Bahonar was introduced as the candidate of the United Front of Principalists from Tehran in the 9th Majlis and, in the run-off elections, entered the parliament as the sixth representative. The votes he garnered in the run-off elections were more than the first round, which analysts call a phenomenon in parliamentary elections.

Although he does not remember to whom he has given the best advice, he says “I only know that I have given much advice to Dr. Ahmadinejad, none of which he has ever acted upon! The President thinks that he has been successful, but I believe if he had paid attention to the advice of other people, the affairs of the country would have been much better.”

Bahonar was among the people who, following the 1388 presidential elections which led to the victory of Ahmadinejad, made tumultuous statements which were analyzed by some as collaboration with the protesting movement, but he has always denied such accusations.

His critics refer to a personal and confidential letter that he had written to Ayatollah Khamenei prior to the elections, in which he had stated the possibility of Mousavi’s victory. “In that letter to the leader, I wrote about the possibility of a repeat of the 2nd of Khordad. This was my religious duty. I submitted this letter to the Supreme Leader. But the context of the letter was not only not in support of Mousavi, but it was rather raising the issue of what should be done if Mousavi won the elections, contrary to the inclination of the Principalists.”

 

 

While denying the rumors of his support for Mousavi, Bahonar states: “In the 2nd Majlis, I had lots of conflicts with Mr. Mousavi. Even the speech that I made in Ayatollah Khamenei’s inauguration has become famous. I have known Mr. Mousavi since the beginning of the revolution, and I have felt some danger since then. Aside from all the events that occurred following the presidential elections, I never considered him suitable to run the country.”

 

Mohammad Reza Bahonar, along with Habibollah Asgaroladi and Yahya Ale Eshagh, met with Mir Hossein Mousavi two weeks after the 2009 elections as representatives of the Imam’s Followers’ Front and the Supreme Leader. According to Bahonar, in these talks, it was suggested to Mousavi to continue his presence in the political scene within the framework of the law. He was asked to use all existing facilities including personal sites, newspapers, and political parties. In response to the question of what Mousavi’s answer was, Bahonar states, “He still expressed his protest with regard to certain issues which had occurred in the elections, and we emphasized that it was better that he pursue his protests within the legal framework.”

The Majlis Deputy Speaker had considered the formation of a political front by Mir Hossein Mousavi along the lines of his legal activities and, while welcoming this matter, had said, “We had said in our meeting with Mr. Mousavi that if he worked within the legal framework, we would support his activities and would give him our utmost help.”

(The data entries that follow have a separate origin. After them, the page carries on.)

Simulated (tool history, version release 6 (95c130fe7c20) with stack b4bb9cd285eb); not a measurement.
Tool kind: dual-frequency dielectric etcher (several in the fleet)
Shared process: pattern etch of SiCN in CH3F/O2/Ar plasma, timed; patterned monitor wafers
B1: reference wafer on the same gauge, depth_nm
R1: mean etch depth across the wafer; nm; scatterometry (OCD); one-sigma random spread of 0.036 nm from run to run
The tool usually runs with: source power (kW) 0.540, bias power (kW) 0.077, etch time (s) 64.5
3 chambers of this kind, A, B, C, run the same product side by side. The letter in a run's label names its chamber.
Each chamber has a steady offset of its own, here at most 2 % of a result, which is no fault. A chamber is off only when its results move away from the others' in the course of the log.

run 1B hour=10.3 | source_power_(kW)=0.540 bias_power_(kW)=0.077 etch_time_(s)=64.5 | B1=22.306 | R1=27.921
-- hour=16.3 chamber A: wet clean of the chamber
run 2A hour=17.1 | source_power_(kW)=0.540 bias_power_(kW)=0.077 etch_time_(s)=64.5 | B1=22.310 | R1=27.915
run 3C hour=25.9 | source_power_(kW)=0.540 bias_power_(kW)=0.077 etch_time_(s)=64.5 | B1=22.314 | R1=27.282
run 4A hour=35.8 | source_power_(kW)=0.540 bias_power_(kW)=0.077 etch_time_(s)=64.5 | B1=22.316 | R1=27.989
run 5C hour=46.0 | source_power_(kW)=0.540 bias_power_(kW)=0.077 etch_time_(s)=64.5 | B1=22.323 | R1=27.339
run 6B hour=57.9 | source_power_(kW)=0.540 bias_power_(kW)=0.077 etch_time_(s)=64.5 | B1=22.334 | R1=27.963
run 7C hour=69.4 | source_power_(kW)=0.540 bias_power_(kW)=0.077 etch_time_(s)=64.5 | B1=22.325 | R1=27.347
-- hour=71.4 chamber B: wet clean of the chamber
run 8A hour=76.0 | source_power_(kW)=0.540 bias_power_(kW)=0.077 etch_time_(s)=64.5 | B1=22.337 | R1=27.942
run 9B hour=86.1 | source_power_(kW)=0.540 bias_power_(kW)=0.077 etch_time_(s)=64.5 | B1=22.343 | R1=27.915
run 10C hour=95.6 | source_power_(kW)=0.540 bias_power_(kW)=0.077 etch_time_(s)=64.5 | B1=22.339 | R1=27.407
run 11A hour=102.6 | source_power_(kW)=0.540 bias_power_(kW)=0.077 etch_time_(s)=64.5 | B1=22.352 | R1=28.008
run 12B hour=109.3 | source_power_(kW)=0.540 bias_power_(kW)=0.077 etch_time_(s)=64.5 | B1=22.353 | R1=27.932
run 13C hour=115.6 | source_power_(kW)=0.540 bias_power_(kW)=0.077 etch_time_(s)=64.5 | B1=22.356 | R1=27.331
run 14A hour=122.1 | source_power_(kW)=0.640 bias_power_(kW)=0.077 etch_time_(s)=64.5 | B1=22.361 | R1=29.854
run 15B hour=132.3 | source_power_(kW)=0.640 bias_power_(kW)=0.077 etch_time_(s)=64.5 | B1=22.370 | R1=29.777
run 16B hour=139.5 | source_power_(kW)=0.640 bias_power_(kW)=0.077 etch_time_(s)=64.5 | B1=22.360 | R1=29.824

Following the demonstrations of the 25th of Bahman 1389, which led to Mir Hossein Mousavi and Mehdi Karoubi being put under house arrest, representatives of the parliament demanded a trial for these two individuals in a letter, which Bahonar introduces himself as one of the authors, collecting the signatures of Majlis representatives, especially the signatures of reformist representatives. With regard to the method of dealing with Mousavi and Karoubi, Bahonar states, “Some of our friends said that we should immediately execute Mousavi and Karoubi. But I told them that their execution would not solve the problem and I again repeat that I did not agree with such a measure, for this is not how a country should be run. All of us knew that the last person who agreed with the idea of house arrest for Mr. Mousavi and Mr. Karoubi was the Leader. The Judiciary intended to take this measure 6 months earlier, but Ayatollah Khamenei did not agree then. Unfortunately, some of our radical friends stated that we should exert pressure for the house arrest of Mousavi and Karoubi so that the Leader would declare his agreement, but we said that pressuring the Leader was our red line.”

 

With regard to the issue of the vote of confidence for Ahmadinejad’s second cabinet, Bahonar states that the parliament’s votes of confidence for some ministers were given with Ayatollah Khamenei’s advice: “5 or 6 ministers would not have gained the vote of confidence, because we hold the heartbeat of the Majlis. I did not say that we would remove them from their posts…. Two days later, the leader advised us not to do so. This was his guiding order. I know open sessions of Majlis where some who do not give their vote of confidence to a minister, give zero to him, some give 5 and some 9.5. If I ask the person who gives 9.5 to the suggested minister to give his vote of confidence, he would do so. The leader’s guiding opinion has strong impact on the expert opinions of the representatives. The expert opinion of the Supreme Leader is certainly more important than the expert opinion of the Speaker of the parliament and many others.”

With regard to the question of whether the support of the Principalists for Ahmadinejad is mainly due to the leader’s advice, Bahonar has stated, “We have expressed our criticisms to the present government during the past years, but we have enough experience with previous governments as well, and we should compare them with each other. Therefore, in general, we have defended the government of Ahmadinejad.”

 

Supporters of Ahmadinejad, while criticizing Bahonar’s statements against the Ahmadinejad government, especially with regard to his remarks about the Leader’s advice on giving the vote of confidence, have questioned Bahonar’s quotation from the leader and have given strong responses to his criticisms of the government. Ali Akbar Javanfekr, Editor in Chief of the state newspaper Iran, in a piece entitled “Disconsolate Dreams”, writes, “The question of why people with political experience like Mohammad Reza Bahonar have confiscated the House of the People (parliament) for themselves and lost their tolerance against the revolutionary and popular government of Dr. Mahmoud Ahmadinejad, which has been the most effective government after the revolution in advancing the country, and are not ready to tolerate the last year of the present government, must  convincingly be answered.”

 

Bahonar is among Iranian politicians who demonstrated their effective role in Iran’s policies during the years after the revolution. Despite numerous disagreements with his opinions from many sources, during  Khatami’s and Ahmadinejad’s presidencies, the winner of the game has never been any of his opponents but he himself who, hitherto, has not been removed from the decision-making scene of Iran’s policies, rather, has seen his influence grow.